I start with an initial capital C and at the beginning of day $n=1,...,N$ I observe the random variable $X_n$, where $\mathbb E X_n=\mu_n$. The $X_n$ are independent. I also choose $c_n$ on day $n$, the amount of my remaining capital to maximise $\mathbb E[\sum_{n=1}^{N}X_n\log(c_n)]$ subject to $\sum_{n=1}^{N}c_n=C$.
Now I want to find out the optimal consumption policy, i.e concrete values for the $c_n$. My first idea was to use Lagrange Multiplier but all I get is $-\mu_n/c_n=\lambda$ I do not see how this helps me to find the consumption policy, may you have some idea.

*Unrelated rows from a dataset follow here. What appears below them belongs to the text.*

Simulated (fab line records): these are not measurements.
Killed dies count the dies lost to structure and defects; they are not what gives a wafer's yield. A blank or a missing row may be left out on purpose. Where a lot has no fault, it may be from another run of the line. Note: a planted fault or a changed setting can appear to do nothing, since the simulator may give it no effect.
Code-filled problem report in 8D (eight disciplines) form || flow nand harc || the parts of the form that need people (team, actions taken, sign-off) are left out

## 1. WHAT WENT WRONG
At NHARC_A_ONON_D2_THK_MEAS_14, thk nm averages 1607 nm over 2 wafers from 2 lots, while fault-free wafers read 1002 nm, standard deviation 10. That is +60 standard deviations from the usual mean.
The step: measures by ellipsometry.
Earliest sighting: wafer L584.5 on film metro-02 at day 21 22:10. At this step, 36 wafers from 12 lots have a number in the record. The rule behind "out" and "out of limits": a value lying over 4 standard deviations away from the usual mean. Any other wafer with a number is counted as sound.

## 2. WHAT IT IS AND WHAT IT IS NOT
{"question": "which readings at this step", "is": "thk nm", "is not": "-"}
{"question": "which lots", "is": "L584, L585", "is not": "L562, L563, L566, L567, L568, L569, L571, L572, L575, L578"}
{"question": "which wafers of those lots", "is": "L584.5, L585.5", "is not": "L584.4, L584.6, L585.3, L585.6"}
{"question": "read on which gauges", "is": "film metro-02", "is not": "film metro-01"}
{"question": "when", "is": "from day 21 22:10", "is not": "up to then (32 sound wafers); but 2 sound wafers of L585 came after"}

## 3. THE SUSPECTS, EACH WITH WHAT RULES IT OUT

First of all, it doesn't make sense to consume the same amount every time period (as discussed above), at least if I am interpreting the problem correctly. If you are sitting at time $t$ and $X_t$ is relatively large compared to $\mu_s$ for $s > t$, you should consume a lot now, since you have a high marginal utility of consumption!
One way to solve this is the dynamic programming approach, which is very popular in economics. To do this, first define the value function, which you are trying to maximize:
$V^t(X_t, K_t) = E_t\sum_{k=0}^N \left(X_{t+k} \ln C_{t+k}\right)$
The value function is a function of the "state" you are in: $X_t$ is the current multiplier on the log function, and $K_t$ is the amount of money you have left. So this function just tells you how well-off you are given your current state.
The reason I put a superscript on the $V$ is that the value function will not generally be the same in every time period. This only happens in "stationary" problems (such as problems with an infinite horizon).
Now work backwards. We know that at the final time,
$V^N(X_N, K_N) = X_N \ln K_N$
since you eat everything that is left.
At time $N-1$, the value function can be defined recursively as the sum of a "flow payoff" for time $N-1$ plus a "continuation value" for the future period $N$:
$V^{N-1}(X_{N-1}, K_{N-1}) = \max_{K_N} \left[X_{N-1} \ln \left(K_{N-1} - K_N\right) + E_{N-1}\left[V^N(X_N, K_N)\right]\right]$
This is the so-called "Bellman equation." Note that consumption is the expression $K_{N-1} - K_N$ inside the log function.
We can substitute in $V^N(X_N, K_N)$ as well to get
$V^{N-1}(X_{N-1}, K_{N-1}) = \max_{K_N} \left[X_{N-1} \ln \left(K_{N-1} - K_N\right) + E_{N-1}\left[X_N \ln K_N\right]\right]$
Now solve the maximization by setting the derivative with respect to $K_N$ equal to zero:
$0 = -\frac{X_{N-1}}{K_{N-1} - K_N} + E_{N-1}\left[\frac{X_N}{K_N}\right]$
We can now substitute in $\mu_N$ to get
$X_{N-1} = (K_{N-1} - K_{N}) \mu_N/K_N$
or
$K_N \left(1+\frac{\mu_N}{X_{N-1}}\right)= K_{N-1}\frac{\mu_N}{X_{N-1}}$
Multiply both sides by $X_{N-1}$ and simplify to get
$K_N = K_{N-1}\frac{\mu_N}{X_{N-1}+\mu_N}$
From which we can get the optimal consumption policy (remember that $C_{t-1} = K_{t-1} - K_{t}$). You can substitute these values back into the Bellman equation to get the expression for the maximized value of the objective, as you asked for above.
Yes, it will be a bit annoying to continue working backwards step-by-step, but my guess is that a clear pattern will emerge as these problems are very recursive.